(This post was originally written by a commenter named CatoFromFark on Reddit, and I liked it – so I’m posting it here.)
So, I have no idea what for real your blog is going to be about or what position you are coming from or anything. It looks interesting. And it sparked some thoughts that probably have nothing to do with what you are wanting to talk about. But as I’m bored I’ll type them out anyway.
I remember reading in a book about J.R.R. Tolkien’s philosophical basis for LOTR (though I can’t remember if this exact formulation was put forward by Tolkien himself or by the author), a question that I think gets at the root of a lot that’s wrong with the approach our current culture has to the universe. The question is: how big do you think the universe is, in reference to our knowledge and imagination? There are only three real answers: the universe is bigger than what we imagine, the universe is the same as what we imagine, or the universe is small than what we imagine.
The first answer was universally the approach of all people’s before the last century or two (“There are more things in heaven and earth, Horatio, than are dreamt of in your philosophy” – Hamlet (1.5.167-8)). But since then we have universally changed perspectives to the third choice. Many think this is because science came and smashed all those “superstitions” people used to have, but I fundamentally disagree. I think this dynamic is related to science but not caused by it. And our life is all the poorer because of it.

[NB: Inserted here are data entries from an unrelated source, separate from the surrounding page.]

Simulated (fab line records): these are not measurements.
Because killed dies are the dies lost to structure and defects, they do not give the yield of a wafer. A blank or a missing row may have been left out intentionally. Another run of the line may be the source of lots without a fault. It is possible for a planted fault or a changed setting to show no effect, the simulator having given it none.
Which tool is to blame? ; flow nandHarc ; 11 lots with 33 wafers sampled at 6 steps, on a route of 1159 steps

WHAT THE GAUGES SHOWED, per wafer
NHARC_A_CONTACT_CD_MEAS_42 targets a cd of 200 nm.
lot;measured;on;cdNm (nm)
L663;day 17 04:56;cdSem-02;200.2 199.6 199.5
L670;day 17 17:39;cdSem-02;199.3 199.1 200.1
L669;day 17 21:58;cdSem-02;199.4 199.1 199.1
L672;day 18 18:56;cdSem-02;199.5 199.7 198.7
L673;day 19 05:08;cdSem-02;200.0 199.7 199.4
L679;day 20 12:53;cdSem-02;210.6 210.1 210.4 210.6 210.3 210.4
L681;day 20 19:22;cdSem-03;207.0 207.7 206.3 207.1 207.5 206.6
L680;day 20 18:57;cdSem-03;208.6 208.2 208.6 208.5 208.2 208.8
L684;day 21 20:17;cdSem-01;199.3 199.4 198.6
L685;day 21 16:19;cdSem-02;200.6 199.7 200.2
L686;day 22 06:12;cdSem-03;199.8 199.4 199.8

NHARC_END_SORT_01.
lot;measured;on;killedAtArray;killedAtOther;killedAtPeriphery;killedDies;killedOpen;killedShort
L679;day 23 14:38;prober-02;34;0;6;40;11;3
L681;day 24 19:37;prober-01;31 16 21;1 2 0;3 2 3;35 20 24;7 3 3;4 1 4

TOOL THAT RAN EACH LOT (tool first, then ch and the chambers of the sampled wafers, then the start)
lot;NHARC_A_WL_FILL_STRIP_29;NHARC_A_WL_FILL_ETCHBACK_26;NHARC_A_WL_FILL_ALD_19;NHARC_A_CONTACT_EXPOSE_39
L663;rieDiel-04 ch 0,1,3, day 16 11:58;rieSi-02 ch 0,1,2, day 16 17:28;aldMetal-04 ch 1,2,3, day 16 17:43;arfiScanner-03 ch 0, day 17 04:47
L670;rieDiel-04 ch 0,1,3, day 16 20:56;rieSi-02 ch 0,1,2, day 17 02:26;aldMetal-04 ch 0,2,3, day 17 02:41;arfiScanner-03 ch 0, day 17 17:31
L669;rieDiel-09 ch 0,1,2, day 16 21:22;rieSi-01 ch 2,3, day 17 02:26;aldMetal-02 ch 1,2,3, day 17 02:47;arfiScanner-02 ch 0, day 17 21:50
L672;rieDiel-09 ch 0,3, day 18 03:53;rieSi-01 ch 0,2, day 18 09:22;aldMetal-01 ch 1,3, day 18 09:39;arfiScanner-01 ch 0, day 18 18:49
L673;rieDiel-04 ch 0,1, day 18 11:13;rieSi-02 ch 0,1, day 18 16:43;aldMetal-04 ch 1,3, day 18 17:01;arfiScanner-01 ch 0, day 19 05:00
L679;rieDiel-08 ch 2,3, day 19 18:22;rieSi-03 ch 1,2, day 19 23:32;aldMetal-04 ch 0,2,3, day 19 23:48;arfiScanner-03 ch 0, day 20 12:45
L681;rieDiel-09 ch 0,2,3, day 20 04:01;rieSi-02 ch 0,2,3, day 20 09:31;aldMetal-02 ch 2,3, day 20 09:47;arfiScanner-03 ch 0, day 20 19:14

So, before, the current world, people saw the world around them as a BIG place, full of meaning. Full of poetry. Full of mystery. The more we’ve learned the more we’ve discovered that we don’t know. We ought to have an even bigger perception of the mystery of the universe. But, instead, the opposite has happened. We’ve emptied the universe of its mystery and its meaning, until all we see are the dry materialist facts. This is made of that; this happened and then that happened. OK, but who cares? What does it mean? Why did we do this? Not because we learned stuff, but because of how we learned stuff and by whom.
As an example: Before the mid-17th century everyone believed the universe was geocentric. The Ptolemaic model was triumphant for over a millennia as the standard everyone believed. Not because they were stupid – the Heliocentric model had been proposed as early as Pythagorus, and by Aristotle, the merits of each option – the scientific merits – were well known and discussed. The geocentric model was believed because it was the best fit to the empirical data that they could discover. Ptolemy’s model was accepted because it was fantastically accurate for what it was needed for – creating calendars and predicting astronomical events (even today, mechanical (not digital) planetariums use a setup based on Ptolemy’s model to drive things).
But if that is all it was about, then nobody would have cared much. Predicting where Mars will be may be cool and all, but why would you care? If it was just math, then there’s no meaning. But it was more than that. Because we couldn’t detect much more than position for anything astronomical, astronomy was considered not a part of physics, but an extension of mathematics…and so was music. The medieval mind naturally associated these things together. They saw the movements of the heavens as the music of God – everything moving in perfect harmony and precision. When they composed music, they attempted, as best they could, to harmonize with this “music of the spheres.” In other words, what they saw in the physical world was charged with symbolic, spiritual, mystical, poetic meaning. It was emotionally compelling. And that stance doesn’t really depend on whether you are using Ptolemy’s model or Tycho’s or Copernicus’s or Kepler’s or Newton’s or Einstein’s. It isn’t about what is believed or why, but more how. It is about meaning. As evidence, you can look at Newton himself, who while the king of math and science was also very much a mystic. He studied the universe to find God. And he believed he did – in the universe itself and not just in the “this is beautiful and perfect” sense but in the mystery he found. If anything, as science progressed through these we ought to have seen this poetry more and more, not less and less. Not just reduced things down to just the material facts.
The interesting thing is the materialist stance is a very unscientific one. The earlier world KNEW there existed in reality things they could not see or hear or taste or touch. Which is just kinda’ common sense. And if you ask, in a formal scientific sense, whether or not it is possible that things exist that we cannot, as of yet, detect in any way, the logical answer must be yes. But this materialist sciencism mindset our world has isn’t a logical thing. It is an emotional thing. And it’s answer is an unequivocal NO. No, there cannot exist anything other than matter and energy – than what we can detect and sense. Believing there are such things is just like believing in an imaginary friend – and is probably a sign of mental illness. It’s not a statement of logic and reason, but of faith. Instead of God we believe in an all-knowing (in that it can discover everything that can truly be known) SCIENCE that teaches us all we know and gives us everything that is good in our lives. But science is a very empty God. Because it cannot give what we truly need: meaning.
Which is why our world is so dry and sterile. We’ve taken the meaning and emotion and symbolism and poetry out of the world and left a vacuum in its place. We’ve said that the universe is much, much smaller than the worlds we can imagine. That there is much more in our philosophy than exist in heaven and earth. Which is probably one reason (not to imply cause-and-effect because this is a chicken-and-egg thing) that all art and drama and entertainment (not to mention sports, politics, religion, etc.) has degraded into mere spectacle. Big explosions and fancy computer graphics or shocking things just for shock value. But no substance.